View from the Free Trade Inn

Architects from around the world are to compete for the chance to not ruin one of the North East’s best pub views.

The award winning Free Trade Inn, on St Lawrence Road in Byker, currently enjoys an uninterrupted panorama east along the Tyne to the Newcastle bridges and Baltic art gallery in Gateshead.

But developers are again looking to build on vacant land on the riverside below the pub, with building work on a £15m block of up to 50 apartments, a cafe and a restaurant to begin as soon as summer 2015, raising fears that the vista could be affected.

Yet the new project’s development director David Roberts says has made the designers – from internationally-renowned firms in London, Edinburgh, Paris and Berlin – aware that views across the Tyne must not be compromised.

“This is why the architectural design competition is so important,” Mr Roberts told The Journal newspaper. “It’s about how architects can come up with a creative solution to historic unhappiness with previous proposals.

“People still need to be able to see key sites from various vantage points.
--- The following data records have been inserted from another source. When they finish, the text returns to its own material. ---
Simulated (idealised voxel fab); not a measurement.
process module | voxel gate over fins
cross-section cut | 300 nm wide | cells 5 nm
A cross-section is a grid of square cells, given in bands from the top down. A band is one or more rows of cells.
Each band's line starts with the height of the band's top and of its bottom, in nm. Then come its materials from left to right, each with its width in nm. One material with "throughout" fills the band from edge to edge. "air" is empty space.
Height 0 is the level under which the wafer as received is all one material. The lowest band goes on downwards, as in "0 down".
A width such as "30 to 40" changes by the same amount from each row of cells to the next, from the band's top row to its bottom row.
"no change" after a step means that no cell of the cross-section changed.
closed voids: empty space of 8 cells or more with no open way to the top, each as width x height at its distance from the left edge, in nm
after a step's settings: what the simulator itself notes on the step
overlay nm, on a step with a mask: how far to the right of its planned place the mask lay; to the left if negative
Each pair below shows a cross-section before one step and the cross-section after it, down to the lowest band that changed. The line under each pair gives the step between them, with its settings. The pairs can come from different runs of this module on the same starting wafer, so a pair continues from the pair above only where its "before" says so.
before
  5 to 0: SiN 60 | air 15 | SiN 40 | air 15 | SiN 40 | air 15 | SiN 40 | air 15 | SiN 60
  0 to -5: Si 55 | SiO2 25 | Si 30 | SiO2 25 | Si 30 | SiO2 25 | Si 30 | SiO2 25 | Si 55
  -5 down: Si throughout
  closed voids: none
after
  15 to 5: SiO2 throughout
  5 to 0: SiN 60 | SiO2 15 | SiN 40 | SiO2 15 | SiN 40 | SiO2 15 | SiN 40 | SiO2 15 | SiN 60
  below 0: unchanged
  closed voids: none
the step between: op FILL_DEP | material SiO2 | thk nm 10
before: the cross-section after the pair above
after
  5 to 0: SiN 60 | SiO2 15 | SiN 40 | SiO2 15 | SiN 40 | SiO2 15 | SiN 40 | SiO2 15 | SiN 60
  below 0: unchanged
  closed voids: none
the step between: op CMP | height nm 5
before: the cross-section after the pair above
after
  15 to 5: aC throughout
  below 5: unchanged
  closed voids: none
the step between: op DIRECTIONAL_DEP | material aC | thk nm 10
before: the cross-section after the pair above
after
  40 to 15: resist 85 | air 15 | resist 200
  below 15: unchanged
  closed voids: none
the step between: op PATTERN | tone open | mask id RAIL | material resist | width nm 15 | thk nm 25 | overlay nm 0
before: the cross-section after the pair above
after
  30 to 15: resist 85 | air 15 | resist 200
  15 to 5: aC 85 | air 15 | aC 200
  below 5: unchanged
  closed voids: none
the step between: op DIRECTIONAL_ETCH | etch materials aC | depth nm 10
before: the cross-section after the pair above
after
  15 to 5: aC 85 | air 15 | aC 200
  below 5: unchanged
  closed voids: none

“As the gateway to Ouseburn, Malmo Quay will be a high-profile development and we are looking for imaginative ideas that combine the character of the Quayside with the creativity of the Ouseburn Valley.

“We have invited nine world class architectural firms to submit their designs, based on a combination of our previous experience, new firms we had researched and recommendations from people we respect.”

In 2008 plans by Taylor Wimpey for a 13 storey block, including offices and 80 flats, were turned down by Newcastle City Council amid widespread opposition from local people and customers of the Free Trade.

However the plans were given the go-ahead by a Government inspector following an appeal and a public inquiry – which in turn led more than 1,300 people to sign protest petitions claiming the scheme would lead to loss of views and to traffic and parking problems.

Ultimately the developer abandoned its plans and the land is currently owned by the city council, which has welcomed the latest proposals for and eight storey block, which would also provide a new home to the nearby Cycle Hub.

Council leader Nick Forbes said: “I am looking forward to seeing some exciting proposals from these world class architects.”

Northern Architecture’s managing director Lowri Bond will help organise the contest and sit on the selection panel alongside David Roberts, Paul Snedker of The Cycle Hub, architect and building conservation specialist Cyril Winskell and a representative from the North East Design Review Service.

The judges say they are looking for designs which “complement the urban village ethos and character of the Lower Ouseburn Valley.”

All entries for the competition will go on show during the Ouseburn Festival on July 5 and 6. The local community will then be consulted as plans for the scheme are prepared for submission to planners in November.

A spokesman for the Free Trade Inn was contacted for this article but declined to comment at this time.